CPSC 220 Fall 2005
Program 2: More Games
Overview
In program 1 you wrote a program that took a list of lacrosse teams and
a file of results and recreated the schedule for each of the teams.
In this assignment you will expand that program so that the game information
can also be accessed efficiently by date.
Assignment
Enhance your code from program 1 as follows:
- Continue to read and store the teams from file teams.dat.
You will still need to be able to search efficiently for a team by team code.
- Continue to read in the game scores from file scores.dat. However,
when you read in a game, store it in a balanced tree that is
structured as follows:
- Each node of the tree should represent a single date.
- All of the games played on a given date should be stored at the
node for that date. You can decide what structure to use to store them.
In addition, continue to store each game in the schedule for each of the
teams playing. However, both of the schedules should refer to the
game object stored in the balanced tree -- there should not be multiple
objects representing the same game.
Input and Output
As in program 1, you will take your input from files teams.dat and
scores.dat. Your program will again be interactive;
you should provide a menu-driven interface so that in addition
to getting the schedule
for a given team, the user can do the following:
- Enter a date in format mm/dd and get a list of all games played on
that date. This list should be in alphabetical order by home team code,
which is the order used in the input file.

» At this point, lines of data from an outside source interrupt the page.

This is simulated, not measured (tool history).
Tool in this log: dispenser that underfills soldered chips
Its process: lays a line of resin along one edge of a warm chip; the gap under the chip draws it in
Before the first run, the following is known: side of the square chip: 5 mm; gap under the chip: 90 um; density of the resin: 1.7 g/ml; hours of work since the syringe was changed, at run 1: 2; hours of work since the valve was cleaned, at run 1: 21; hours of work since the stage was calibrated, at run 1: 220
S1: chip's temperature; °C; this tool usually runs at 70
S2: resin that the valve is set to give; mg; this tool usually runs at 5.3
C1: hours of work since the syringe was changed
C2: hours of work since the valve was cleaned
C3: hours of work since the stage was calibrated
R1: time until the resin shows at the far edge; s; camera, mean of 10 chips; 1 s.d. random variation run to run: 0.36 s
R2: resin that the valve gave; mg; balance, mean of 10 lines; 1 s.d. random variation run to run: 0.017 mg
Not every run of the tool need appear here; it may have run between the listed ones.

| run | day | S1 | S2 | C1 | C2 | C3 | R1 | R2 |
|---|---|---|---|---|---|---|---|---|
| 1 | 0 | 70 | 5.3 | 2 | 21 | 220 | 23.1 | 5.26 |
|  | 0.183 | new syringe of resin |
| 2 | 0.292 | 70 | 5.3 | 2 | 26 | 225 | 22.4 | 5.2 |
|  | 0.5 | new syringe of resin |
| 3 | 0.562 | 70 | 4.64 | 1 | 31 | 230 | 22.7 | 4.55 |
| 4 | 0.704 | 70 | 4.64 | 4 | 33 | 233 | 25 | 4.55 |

- Enter a date and team and get the results of that team's game(s)
on that date, if they played.
- Enter a date and two teams that play each other on that date
and modify the results of the game. These modifications should be stored
in the program but should not be written back to the file. The program
should provide the information currently stored on the game and then
ask the user to provide new information any field(s) except date and team codes.
So either team's score, overtimes, neutral, etc should all be
modifiable.
Guidelines
You will need to write a balanced search tree
class to store your games by date.
You may use an AVL tree or a red-black tree, as you prefer. Note that
both of these are special kinds of binary search trees, so they should
extend a BST class.
And you're in luck; here is code for a generic BST class for you to build
on. Note that it implements the BST interface
and relies on the standard BTNode class.
You may need to enhance to BTNode class to hold additional information
at each node.
As on program 1, you may consult with each other on this program but you may
not copy significant amounts of code from each other or from anywhere else.
In particular, you are expected to write your own balanced tree class.